From 6adc949d1b41c176d2df343116ff294c92e41c51 Mon Sep 17 00:00:00 2001
From: aditya0by0 <aditya0by0@gmail.com>
Date: Fri, 25 Apr 2025 15:23:14 +0200
Subject: [PATCH 1/6] Update .gitignore

---
 .gitignore | 8 ++++++++
 1 file changed, 8 insertions(+)

diff --git a/.gitignore b/.gitignore
index f9cb175a..af998906 100644
--- a/.gitignore
+++ b/.gitignore
@@ -167,3 +167,11 @@ cython_debug/
 /logs
 /results_buffer
 electra_pretrained.ckpt
+
+build
+.virtual_documents
+.jupyter
+chebai.egg-info
+lightning_logs
+logs
+.isort.cfg

From f71dc108987a039a32f3d6015df98d487c238026 Mon Sep 17 00:00:00 2001
From: aditya0by0 <aditya0by0@gmail.com>
Date: Fri, 25 Apr 2025 16:01:54 +0200
Subject: [PATCH 2/6] reader: add dictionary for constant lookup

---
 chebai/preprocessing/reader.py | 30 +++++++++++++++++++++++-------
 1 file changed, 23 insertions(+), 7 deletions(-)

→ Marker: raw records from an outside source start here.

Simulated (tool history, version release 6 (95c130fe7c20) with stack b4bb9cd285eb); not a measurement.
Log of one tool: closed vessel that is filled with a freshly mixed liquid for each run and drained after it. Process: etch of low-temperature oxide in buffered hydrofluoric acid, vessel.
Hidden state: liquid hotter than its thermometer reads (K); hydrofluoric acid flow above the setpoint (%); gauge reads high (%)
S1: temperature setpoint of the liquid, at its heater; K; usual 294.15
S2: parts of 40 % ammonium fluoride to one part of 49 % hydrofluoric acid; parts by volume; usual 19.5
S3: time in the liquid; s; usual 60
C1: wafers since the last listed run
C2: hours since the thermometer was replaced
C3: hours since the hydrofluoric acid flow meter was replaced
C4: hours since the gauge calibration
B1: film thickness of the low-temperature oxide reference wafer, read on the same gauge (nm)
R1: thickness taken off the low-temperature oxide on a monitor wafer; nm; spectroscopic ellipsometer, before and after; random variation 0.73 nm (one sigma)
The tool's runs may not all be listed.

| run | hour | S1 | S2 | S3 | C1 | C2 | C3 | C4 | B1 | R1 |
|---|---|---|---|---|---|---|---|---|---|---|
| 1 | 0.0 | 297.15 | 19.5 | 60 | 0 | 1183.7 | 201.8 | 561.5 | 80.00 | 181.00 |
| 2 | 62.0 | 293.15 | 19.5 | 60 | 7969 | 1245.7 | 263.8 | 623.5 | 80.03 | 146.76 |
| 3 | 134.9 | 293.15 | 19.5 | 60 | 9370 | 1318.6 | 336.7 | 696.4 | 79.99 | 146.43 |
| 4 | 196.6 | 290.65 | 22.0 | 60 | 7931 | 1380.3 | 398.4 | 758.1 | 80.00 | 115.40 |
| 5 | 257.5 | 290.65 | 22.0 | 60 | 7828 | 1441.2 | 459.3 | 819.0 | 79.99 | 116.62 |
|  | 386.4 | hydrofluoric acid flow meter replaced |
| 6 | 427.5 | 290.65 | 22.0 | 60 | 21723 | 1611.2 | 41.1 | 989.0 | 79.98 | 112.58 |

diff --git a/chebai/preprocessing/reader.py b/chebai/preprocessing/reader.py
index 345b2567..9b244c82 100644
--- a/chebai/preprocessing/reader.py
+++ b/chebai/preprocessing/reader.py
@@ -1,4 +1,5 @@
 import os
+from itertools import islice
 from typing import Any, Dict, List, Optional, Tuple
 
 import deepsmiles
@@ -137,13 +138,16 @@ def name(cls) -> str:
     def __init__(self, *args, **kwargs):
         super().__init__(*args, **kwargs)
         with open(self.token_path, "r") as pk:
-            self.cache = [x.strip() for x in pk]
+            self.cache: Dict[str, int] = {
+                token.strip(): idx for idx, token in enumerate(pk)
+            }
+        self._loaded_tokens_count = len(self.cache)
 
     def _get_token_index(self, token: str) -> int:
         """Returns a unique number for each token, automatically adds new tokens."""
         if not str(token) in self.cache:
-            self.cache.append(str(token))
-        return self.cache.index(str(token)) + EMBEDDING_OFFSET
+            self.cache[(str(token))] = len(self.cache) - 1  # as index begins from 0
+        return self.cache[str(token)] + EMBEDDING_OFFSET
 
     def _read_data(self, raw_data: str) -> List[int]:
         """
@@ -161,10 +165,22 @@ def on_finish(self) -> None:
         """
         Saves the current cache of tokens to the token file. This method is called after all data processing is complete.
         """
-        with open(self.token_path, "w") as pk:
-            print(f"saving {len(self.cache)} tokens to {self.token_path}...")
-            print(f"first 10 tokens: {self.cache[:10]}")
-            pk.writelines([f"{c}\n" for c in self.cache])
+        print(f"first 10 tokens: {list(islice(self.cache, 10))}")
+
+        total_tokens = len(self.cache)
+        if total_tokens > self._loaded_tokens_count:
+            print("New tokens added to the cache, Saving them to token file.....")
+
+            # For python 3.7+, the standard dict type preserves insertion order, and is iterated over in same order
+            # https://docs.python.org/3/whatsnew/3.7.html#summary-release-highlights
+            # https://mail.python.org/pipermail/python-dev/2017-December/151283.html
+            new_tokens = list(
+                islice(self.cache, self._loaded_tokens_count, total_tokens)
+            )
+
+            with open(self.token_path, "a") as pk:
+                print(f"saving new {len(new_tokens)} tokens to {self.token_path}...")
+                pk.writelines([f"{c}\n" for c in new_tokens])
 
 
 class DeepChemDataReader(ChemDataReader):

From 93dcf26ad9594d1759304f05e31c1d05f723ee4b Mon Sep 17 00:00:00 2001
From: aditya0by0 <aditya0by0@gmail.com>
Date: Fri, 25 Apr 2025 16:07:24 +0200
Subject: [PATCH 3/6] reader: fix index for new element

---
 chebai/preprocessing/reader.py | 2 +-
 1 file changed, 1 insertion(+), 1 deletion(-)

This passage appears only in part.